China’s bid to revitalise the World Cyber Games
Many gamers will know that the World Cyber Games was one of the pioneering esports tournaments. Whilst the competition has not be run since 2013, it looks to make a big comeback in 2019 when the fifteenth World Cyber Games takes place in Xi’an in China.
From 18 to 21 July, gamers from all over the world will descend upon the historic central Chinese city in a bid to succeed at one of the most famous esports contests. The World Cyber Games was initially set up as a kind of Olympic games for esports. Whilst it ran into difficulties in 2013, it has benefited from a new Korean owner, and by making China the base for its relaunch, the tournament is expected to be one of the highlights of the esports calendar in the coming year.

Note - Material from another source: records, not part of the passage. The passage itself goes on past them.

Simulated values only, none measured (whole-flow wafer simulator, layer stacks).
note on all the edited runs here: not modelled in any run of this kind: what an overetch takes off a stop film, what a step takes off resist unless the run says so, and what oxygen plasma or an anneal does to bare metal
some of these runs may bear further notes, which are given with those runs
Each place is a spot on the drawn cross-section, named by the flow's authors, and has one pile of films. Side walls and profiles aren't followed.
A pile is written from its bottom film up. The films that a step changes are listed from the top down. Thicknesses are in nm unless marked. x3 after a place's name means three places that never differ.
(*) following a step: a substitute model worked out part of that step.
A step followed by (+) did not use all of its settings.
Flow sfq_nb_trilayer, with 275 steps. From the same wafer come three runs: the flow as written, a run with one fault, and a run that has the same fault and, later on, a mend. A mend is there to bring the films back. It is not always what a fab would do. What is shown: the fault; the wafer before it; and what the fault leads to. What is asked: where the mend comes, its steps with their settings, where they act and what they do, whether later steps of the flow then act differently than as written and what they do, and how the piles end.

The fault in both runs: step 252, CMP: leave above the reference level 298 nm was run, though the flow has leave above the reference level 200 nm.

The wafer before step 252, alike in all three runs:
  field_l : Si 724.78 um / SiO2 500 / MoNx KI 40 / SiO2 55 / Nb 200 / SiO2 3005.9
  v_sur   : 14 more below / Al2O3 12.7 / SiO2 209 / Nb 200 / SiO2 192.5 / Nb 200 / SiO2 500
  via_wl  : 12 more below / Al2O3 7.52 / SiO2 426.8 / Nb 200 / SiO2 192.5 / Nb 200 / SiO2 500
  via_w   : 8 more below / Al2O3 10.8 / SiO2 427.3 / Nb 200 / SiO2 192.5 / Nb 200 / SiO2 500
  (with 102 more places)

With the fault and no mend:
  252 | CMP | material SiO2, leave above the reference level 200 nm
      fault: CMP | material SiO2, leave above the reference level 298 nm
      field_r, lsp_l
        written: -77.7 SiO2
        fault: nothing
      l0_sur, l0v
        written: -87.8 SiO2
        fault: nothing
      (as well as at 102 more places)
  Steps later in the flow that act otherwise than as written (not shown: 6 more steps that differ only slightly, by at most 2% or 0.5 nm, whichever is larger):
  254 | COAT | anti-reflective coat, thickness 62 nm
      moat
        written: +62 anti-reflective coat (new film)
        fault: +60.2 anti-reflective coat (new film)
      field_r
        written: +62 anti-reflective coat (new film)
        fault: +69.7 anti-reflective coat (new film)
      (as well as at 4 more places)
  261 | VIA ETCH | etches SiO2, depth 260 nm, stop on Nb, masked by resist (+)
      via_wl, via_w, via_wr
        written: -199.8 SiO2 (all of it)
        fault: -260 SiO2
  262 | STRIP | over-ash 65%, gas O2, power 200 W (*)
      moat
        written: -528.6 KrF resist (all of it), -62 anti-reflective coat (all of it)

What can we expect from the 2019 World Cyber Games?
Details are already trickling in about the forthcoming World Cyber Games, and the four-day event promises to be open for all amateur gamers. Although the official gaming titles have yet to be announced, each player will need to qualify in domestic preliminary matches for each country before they get a chance to compete in the World Cyber Games final.
World Cyber Games had previously stated that they would be carrying out invitation-only matches that would be followed by regional qualifiers. But as a result of pressure from esports officials and fans, the organisation has decided to open up the competition for non-professional gamers too.
This is part of World Cyber Games’ vision for the tournament to contribute to ‘making the world better by offering joy and helping settle conflicts’. Such promises are certainly a lot more ambitious than some other esports tournaments out there, and it’s interesting to see how the World Cyber Games will cope with the legislative pressure from the Chinese government.
Will China’s authorities influence the running of the World Cyber Games?
China’s government has had a famously strained relationship with esports. On the one hand, the authorities have invested a huge amount of resources in building special ‘esports town’ in places like Hangzhou, but recently we have seen counter-measures implemented that effectively banned some of the most popular esports.
In early December, the Chinese government reportedly banned titles like Fortnite, Playerunknown’s Battlegrounds as a result of the offensive nature of the gameplay. In addition to this, there were cautionary notes for popular titles like League of Legends and Overwatch for reasons ranging from supposedly indecent portrayals of female characters, to the lack of regulation in the games’ chat rooms.
As a result, there are big concerns about what games will be featured at the forthcoming World Cyber Games. Whilst the tournament was famous for establishing titles like Counter Strike and StarCraft: Broodwar on the competitive gaming scene, there are fears that the World Cyber Games could only feature games that pass the test of the notoriously strict Chinese censors.
Despite these reservations, it looks like officials in Xi’an are keen for the city to be a real esports hub. This means that a special esports cluster would be set up to develop the industry with training centres and a new arena helping to host top-level events like the World Cyber Games. So whilst the forthcoming World Cyber Games might look a little different from the standard esports tournament, it promises to be a very professionally run operation.
An exciting new start for the World Cyber Games
Many esports fans will be glad to have the World Cyber Games back on the scene. What began as one of the world’s premier esports tournaments in 2000 ran into troubles in 2014 when several partners stated that they had difficulties working with the CEO and organisation.
But with the announcement that the World Cyber Games would now be run by the Korean gaming firm, Smilegate, it’s hoped that the contest can start afresh. The decision to host the relaunched World Cyber Games in China could prove to be especially shrewd as the nation reportedly has well over 600 million gamers and is an increasingly important player on the global esports scene.
China previously held the tournament in cities such as Kunshan and Chengdu, and by hosting the relaunched gaming competition, it will hopefully make the nation more attractive to other esports tournaments. The World Cyber Games has made no attempt to hide its ambitions as being something of an Olympic Games for esports with medal systems and regional qualifying formats, and so the new tournament could be well-timed to help esports gain official recognition from traditional sporting bodies. But whatever happens behind the scenes, it’s hoped that the 2019 World Cyber Games could be a great new start for this iconic esports festival.